Azul: Thank you so much for posting this! Using data sources is a great approach. Also, think it is clean. Been thinking of terraspace helpers to make the AWS API calls to look up shared things like vpc id. Using Terraform data sources is slightly like terraspace helpers in that sense. I like it
Using a glue stack like service_discovery
stack is interesting. Played with this approach a little bit. There seem to be some pros and cons
-
Con: Would have to remember to run terraspace up service_discovery
for the envs that need it first.
-
Pro: The glueing is somewhat centralizing located in one spot, the service_discovery
stack.
Gut says using data sources directly is maybe less overhead and work.
Additional Thoughts
Been reading what Terraform docs says.
Docs: State: Workspaces | Terraform by HashiCorp
Ran into this a while back and been thinking about it for some time. Here’s the relevant section of the docs:
Where multiple configurations are representing distinct system components rather than multiple deployments, data can be passed from one component to another using paired resources types and data sources. For example:
- Where a shared Consul cluster is available, use
consul_key_prefix
to publish to the key/value store and consul_keys
to retrieve those values in other configurations.
- In systems that support user-defined labels or tags, use a tagging convention to make resources automatically discoverable. For example, use the
aws_vpc
resource type to assign suitable tags and then the aws_vpc
data source to query by those tags in other configurations.
- For server addresses, use a provider-specific resource to create a DNS record with a predictable name and then either use that name directly or use the
dns
provider to retrieve the published addresses in other configurations.
- If a Terraform state for one configuration is stored in a remote backend that is accessible to other configurations then
terraform_remote_state
can be used to directly consume its root module outputs from those other configurations. This creates a tighter coupling between configurations, but avoids the need for the “producer” configuration to explicitly publish its results in a separate system.

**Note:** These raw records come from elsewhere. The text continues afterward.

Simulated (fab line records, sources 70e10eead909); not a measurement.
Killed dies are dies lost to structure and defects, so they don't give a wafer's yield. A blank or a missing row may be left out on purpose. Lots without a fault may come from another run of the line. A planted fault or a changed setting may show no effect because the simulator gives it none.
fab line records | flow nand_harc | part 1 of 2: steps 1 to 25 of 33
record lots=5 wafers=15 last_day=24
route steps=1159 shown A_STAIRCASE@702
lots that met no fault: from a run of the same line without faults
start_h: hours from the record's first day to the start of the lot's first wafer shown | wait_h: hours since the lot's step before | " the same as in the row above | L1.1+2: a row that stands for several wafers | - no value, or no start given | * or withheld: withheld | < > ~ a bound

To help identify, labeling them:
-
shared storage . IE: Consul approach above
-
data source : If cloud provider support for user-defined labels or tags it helps with querying
-
conventional naming : Example: server addresses: Essentially, sometimes resources are named with a pattern. And we can make use of it. IE: conventions over configurations. dev.example.com or prod.example.com
-
terraform_remote_state : When state is available. IE: Believe when the backend state file is available can use this. So might not be able to between state files in different buckets. IE: TS_ENV=common vs TS_ENV=prod
What you’re doing above with #2 (data source) can work quite well.
Some more relevant terraform docs about #4 (terraform_remote_state) The terraform_remote_state Data Source | Terraform by HashiCorp
Instead of remote data, docs generally recommends #1 (shared storage)
When possible, we recommend explicitly publishing data for external consumption to a separate location instead of accessing it via remote state. This lets you apply different access controls for shared information and state snapshots.
Docs recommends storing the info somewhere and fetching from it.
A key advantage of using a separate explicit configuration store instead of terraform_remote_state is that the data can potentially also be read by systems other than Terraform
On the same doc page, there’s a tfe_output
data source. Its basically #1 (shared storage), grabbing it from terraform cloud/enterprise.
Thinking will add a similar terraspace cloud tsc_output
helper that will fetch from terraspace cloud. It’s shared storage, but even more interesting because it’s accessible at terraspace build/compile/preprocessing of tfvars. That’s a generalized way.
For non-terraspace cloud users, there are custom helpers to fetch the info from where the user needs. IE: AWS api or some shared storage like consul. Can also add or consider PRs to specific terraspace cloud provider plugins that add additional helper support. Went ahead and improved the way terraspace core processes tfvars to help with this. This is released in Terraspace v2.2+
Summary of the approaches for handling passing data from global or shared stacks:
-
Data source: Using native terraform data sources
-
tsc_output: Think will add support for terraspace core and cloud
-
Terraspace Plugin helpers: Would like to add additional helpers. Will also consider PRs
-
Custom helpers: User can define own helpers